Democrats Protest Freeze On Listing Endangered Species
Angry over what they consider a sneak attack on the Endangered Species Act, nearly all the Democratic senators tried drastic tactics this week to reverse a Republican maneuver that would suspend new wildlife protection for the next six months.
Thirty-nine of the 46 Democratic senators signed a protest letter and a handful refused to participate in work on other environmental laws Thursday in retaliation for a moratorium passed by the Senate a week ago, tacked at the end of a $1.7 million emergency defense spending bill. The protesting Democrats accused the Republican-controlled 104th Congress of hasty and illconsidered revisions to the nation’s most powerful land use law.
“We’re treating the Endangered Species Act the way we are child nutrition programs and aid to women and children,” said Sen. Harry Reid, D-Nev. “We’re just rushing through these things and not doing a very good job.
“There’s general agreement that we need to make some changes” in the controversial law, Reid said, “but to bring up endangered species in a bill on defense spending, with no notice and no debate, is just bad legislation.”
The Endangered Species Act officially expired two years ago, but Congress has kept it alive by continuing to allocate the money to pay for it. That era apparently came to an end last week, though, with an unscheduled Senate vote that cut off the law’s financial faucet until September.
Sen. Kay Bailey Hutchison, R-Texas, maneuvered the moratorium through the Senate as an amendment to the emergency defense bill, which covers the tab for U.S. peacekeeping operations in Haiti and Somalia and was considered a must-pass.
The amendment forbids the federal government from spending money to add any new plants or animals to the list of protected wildlife or to identify land that is crucial to the survival of endangered plants and animals. Right now, 119 plants and animals are considered close enough to extinction to deserve protection by the U.S. Fish and Wildlife Service.
Though Democrats protested the surprise amendment, the Senate approved it, 60-38.
In congressional testimony, Interior Secretary Bruce Babbitt said the moratorium “creates rather than solves problems.”
“Species don’t stop declining when we stop listing them,” Babbitt said. “We would simply be putting off a problem that will grow by our inaction.”
The measure now goes into negotiations with the House of Representatives, which has already approved its own moratorium on new wildlife protections in a separate bill.

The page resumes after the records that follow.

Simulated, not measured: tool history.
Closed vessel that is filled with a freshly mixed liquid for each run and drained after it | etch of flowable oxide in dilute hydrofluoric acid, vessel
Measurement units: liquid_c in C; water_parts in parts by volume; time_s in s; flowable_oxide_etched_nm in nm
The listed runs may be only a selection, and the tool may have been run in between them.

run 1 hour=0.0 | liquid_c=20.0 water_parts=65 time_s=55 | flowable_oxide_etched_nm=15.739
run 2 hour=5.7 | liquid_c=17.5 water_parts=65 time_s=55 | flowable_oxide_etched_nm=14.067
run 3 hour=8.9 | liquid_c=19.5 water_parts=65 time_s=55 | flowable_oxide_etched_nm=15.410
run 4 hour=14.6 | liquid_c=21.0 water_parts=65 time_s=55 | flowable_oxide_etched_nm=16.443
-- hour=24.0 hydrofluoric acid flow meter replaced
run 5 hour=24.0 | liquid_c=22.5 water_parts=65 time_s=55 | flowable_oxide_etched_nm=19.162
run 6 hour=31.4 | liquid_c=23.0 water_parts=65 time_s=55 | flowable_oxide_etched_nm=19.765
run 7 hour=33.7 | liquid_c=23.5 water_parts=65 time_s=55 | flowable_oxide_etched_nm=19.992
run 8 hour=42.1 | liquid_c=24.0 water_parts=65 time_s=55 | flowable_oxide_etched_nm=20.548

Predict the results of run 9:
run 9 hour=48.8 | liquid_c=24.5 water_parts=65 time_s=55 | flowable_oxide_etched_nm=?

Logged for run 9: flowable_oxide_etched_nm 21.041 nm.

The 22-year-old Endangered Species Act contains powerful habitatprotection provisions that sometimes save wildlife while killing landowners’ plans for their property.
Its supporters cite its role in bringing back America’s symbol, the bald eagle, from the brink of extinction. Its opponents cite the infamous case of the spotted owl, which pitted conservationists against Pacific Northwest loggers in occasionally bloody conflict.